After seeing very elevated flood risks on our rivers over the past few years, this year brings better news - for the Mississippi at least.

The past few years have brought many concerns when it comes to river flooding, especially after a historical flood in 2019.

The National Weather Service released the first Flood Outlook for 2021 on Feb. 11. Fortunately, the Mississippi River isn't much concern at the moment! Our primary concerns this year lie with our smaller rivers, especially the Rock River. 

We were rather lucky with temperatures at the beginning of winter. December and January this season were fairly above average in temperatures. 

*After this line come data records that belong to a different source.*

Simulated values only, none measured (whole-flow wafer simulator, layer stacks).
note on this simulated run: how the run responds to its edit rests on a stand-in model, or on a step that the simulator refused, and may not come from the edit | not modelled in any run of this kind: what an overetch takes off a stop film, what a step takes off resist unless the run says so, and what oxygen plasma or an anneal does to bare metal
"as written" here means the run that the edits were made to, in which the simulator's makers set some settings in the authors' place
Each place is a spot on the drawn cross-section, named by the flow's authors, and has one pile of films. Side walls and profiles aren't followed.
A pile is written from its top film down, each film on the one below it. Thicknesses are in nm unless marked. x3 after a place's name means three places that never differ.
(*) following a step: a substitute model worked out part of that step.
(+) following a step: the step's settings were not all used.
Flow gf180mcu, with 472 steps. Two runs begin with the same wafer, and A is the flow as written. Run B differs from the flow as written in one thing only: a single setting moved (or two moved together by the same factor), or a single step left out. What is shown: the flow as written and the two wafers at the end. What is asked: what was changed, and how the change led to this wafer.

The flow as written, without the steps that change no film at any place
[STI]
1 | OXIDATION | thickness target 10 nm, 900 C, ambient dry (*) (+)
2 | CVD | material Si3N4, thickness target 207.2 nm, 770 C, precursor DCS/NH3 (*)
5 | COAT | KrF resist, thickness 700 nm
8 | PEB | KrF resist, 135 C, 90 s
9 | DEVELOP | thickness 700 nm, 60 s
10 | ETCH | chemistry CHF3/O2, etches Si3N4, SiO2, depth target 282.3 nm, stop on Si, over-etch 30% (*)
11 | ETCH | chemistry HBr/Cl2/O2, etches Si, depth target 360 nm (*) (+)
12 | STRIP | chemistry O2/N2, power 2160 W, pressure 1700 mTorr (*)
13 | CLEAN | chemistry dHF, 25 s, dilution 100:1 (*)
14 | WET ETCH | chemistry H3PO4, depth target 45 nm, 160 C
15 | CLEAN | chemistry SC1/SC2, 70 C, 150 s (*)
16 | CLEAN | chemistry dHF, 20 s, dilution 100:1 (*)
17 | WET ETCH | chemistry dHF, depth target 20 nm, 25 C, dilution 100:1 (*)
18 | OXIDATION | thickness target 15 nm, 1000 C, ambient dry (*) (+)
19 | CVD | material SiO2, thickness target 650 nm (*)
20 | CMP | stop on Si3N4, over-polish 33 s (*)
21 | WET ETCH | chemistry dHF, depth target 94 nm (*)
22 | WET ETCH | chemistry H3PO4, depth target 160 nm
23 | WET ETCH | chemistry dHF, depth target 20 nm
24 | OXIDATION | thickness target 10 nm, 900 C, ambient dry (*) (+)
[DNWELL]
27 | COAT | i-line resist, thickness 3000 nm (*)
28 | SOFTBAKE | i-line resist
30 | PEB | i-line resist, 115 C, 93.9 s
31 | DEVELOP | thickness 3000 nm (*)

Combined with not seeing an excess amount of precipitation, this helped keep the depth of frozen ground shallow and soil moisture low. That means the ground can take on some water when we begin to thaw, a change from the past few years. In 2019 and 2020, we had very saturated grounds before we went into the spring seasons which was the main culprit of river flooding. 

This year, snow is going to be the kicker.

Credit: WQAD
Snow Depth as of February 11th, 2021

We have gotten a lot of snow in the past month. Northeastern Iowa and northern Illinois have some of the deepest snow packs in the upper Midwest. Our current snow depth is about 12 to 16 inches deep. Along the Mississippi River near Minneapolis, has been much drier than us over the past few months so that is why we are not seeing an elevated flood risk on the Mississippi in the Quad Cities. An elevated flood risk actually lies south of the area because of where that heavy snow sits.

This also brings us to why the smaller rivers are the concern this year. The Rock River and the lower Wapsi are some of our local rivers that are at risk. 

Jessica Brooks is the Hydrologist at the National Weather Service in the Quad Cities who closely monitors river levels for our hometowns. 

“The Rock River watershed, for instance, is probably one of our higher risked rivers this spring because a lot of that watershed has a lot of snowpack," Brooks said. "If you go up into northern Illinois and Wisconsin, there’s snow in that entire watershed, so that one is one of our primary concerns."

The concern with the snow pack is there is a lot of liquid water being held in the snow.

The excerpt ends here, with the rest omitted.